The deep-fried snack hails from sunny Puglia, located on the southeastern heel of Italy's boot. It's otherwise known as a fried calzone or a savoury turnover.
Traditionally, these little parcels of thinly stretched dough are served steaming hot and filled with a winning combination of tomato and molten cheese.
However, there's a variation closer to home that's worth talking about. Travelling market stall Il Panzerotto Taste of Puglia in Melbourne is creating what it claims to be the world's first bolognese panzerotto, and it was all inspired by owner Ettore Donnaloia's mother.
The bolognese panzerotto unites Bologna and Puglia through the use of bolognese sauce, cheese and dough, and while it might seem sacrilegious to any Italian, Donnaloia is adamant that people try his creation before they diss it.
"Italians are very strict when it comes to food. When they first came to my market stall and would see bolognese panzerotti, it's like I went and killed one thousand years of history. I told them not to be scared and to try it and let me know. When they tried it, they would say 'I didn't expect that'. We're always scared of new things, but if we don't try we won't know. That being said there are some things you should keep sacred like not adding cream to your carbonara," he says.
"Italians are very strict when it comes to food. When they first came to my market stall and would see bolognese panzerotti, it's like I went and killed one thousand years of history."
According to Donnaloia, panzerotti were first created by an Italian housewife. "The housewives used to cook for the kids and would make homemade bread. It was a staple for families. When they would make homemade bread they would then cut off a piece of dough which they would fry and give to kids.
"Then, the kids started asking for something else inside, so they would put some cheese and tomato inside, fold, close and fry it. The kids loved it, and slowly every single family tried making panzerotti at home," he says.
Donnaloia and his family migrated to Melbourne from an old village in Puglia called Pezze di Greco at a time that most Italians migrated from Sicily or Calabria. Australians are used to treats hailing from these regions, but Pugliese cuisine is a lesser-known treat.
"One day I found out about farmer's markets and saw people in this relaxed environment selling their own products, which inspired me. A few years later I went back to Italy for a holiday and one night my dad's cousin, who had started a panzerotti business, was cooking panzerotti at a party. When I saw that I had a lightbulb moment and thought, that's what was missing in Melbourne!'" he says.
One panzerotti is usually around eight centimetres in length, but after Donnaloia began to sell his goods at farmer's markets, he realised that the snack-sized crescents weren't filling enough for his customers.
"The first six months the product didn't go well because people would eat one then still be hungry. So I changed the size of the panzerotti and made it bigger so that people would get full from eating one. At the beginning, I also only had three flavours: tomato and cheese, Nutella and a vegan one. We then decided to create more flavours to suit everyone including ham and cheese, and bolognese."

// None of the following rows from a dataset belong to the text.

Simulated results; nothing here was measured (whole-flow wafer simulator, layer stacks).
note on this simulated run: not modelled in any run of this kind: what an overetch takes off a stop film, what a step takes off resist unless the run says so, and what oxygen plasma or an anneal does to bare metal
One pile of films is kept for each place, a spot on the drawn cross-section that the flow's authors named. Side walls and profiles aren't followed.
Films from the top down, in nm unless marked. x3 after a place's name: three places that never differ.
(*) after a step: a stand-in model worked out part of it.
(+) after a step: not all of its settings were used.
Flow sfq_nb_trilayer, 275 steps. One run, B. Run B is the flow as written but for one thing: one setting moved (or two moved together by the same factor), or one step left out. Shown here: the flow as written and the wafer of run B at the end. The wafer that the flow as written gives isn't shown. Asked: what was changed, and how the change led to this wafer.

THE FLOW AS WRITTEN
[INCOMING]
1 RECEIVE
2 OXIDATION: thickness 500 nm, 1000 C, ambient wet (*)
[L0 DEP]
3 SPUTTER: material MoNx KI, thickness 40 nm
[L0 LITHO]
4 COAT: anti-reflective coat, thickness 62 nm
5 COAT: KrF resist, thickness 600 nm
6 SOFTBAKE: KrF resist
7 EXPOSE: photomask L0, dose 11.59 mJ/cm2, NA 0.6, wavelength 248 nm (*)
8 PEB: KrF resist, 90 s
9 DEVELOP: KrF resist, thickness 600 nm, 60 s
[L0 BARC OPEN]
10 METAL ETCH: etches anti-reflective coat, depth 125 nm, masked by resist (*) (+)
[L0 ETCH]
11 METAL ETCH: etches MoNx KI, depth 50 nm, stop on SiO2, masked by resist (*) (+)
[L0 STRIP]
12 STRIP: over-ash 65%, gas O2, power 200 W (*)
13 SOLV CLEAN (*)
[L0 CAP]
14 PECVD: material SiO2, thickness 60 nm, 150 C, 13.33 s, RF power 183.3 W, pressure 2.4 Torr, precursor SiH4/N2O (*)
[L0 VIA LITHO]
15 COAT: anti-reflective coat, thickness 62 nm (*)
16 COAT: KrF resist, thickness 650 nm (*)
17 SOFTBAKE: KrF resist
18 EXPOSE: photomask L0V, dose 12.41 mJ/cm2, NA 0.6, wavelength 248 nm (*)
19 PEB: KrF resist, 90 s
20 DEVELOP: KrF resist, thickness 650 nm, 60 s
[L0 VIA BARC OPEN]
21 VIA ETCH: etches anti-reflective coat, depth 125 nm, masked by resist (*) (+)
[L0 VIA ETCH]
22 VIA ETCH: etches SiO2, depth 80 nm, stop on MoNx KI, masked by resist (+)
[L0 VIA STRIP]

Donnaloia and his mother would experiment with variations of flavours and sizes of panzerotti, and due to last year's lockdowns, how to store and freeze panzerotti so his customers could fry or bake them at home.
Nowadays he can be spotted with his family slinging panzerotti rain, hail or shine at various farmer's markets around Melbourne. His panzerotti can also be purchased frozen via his online store.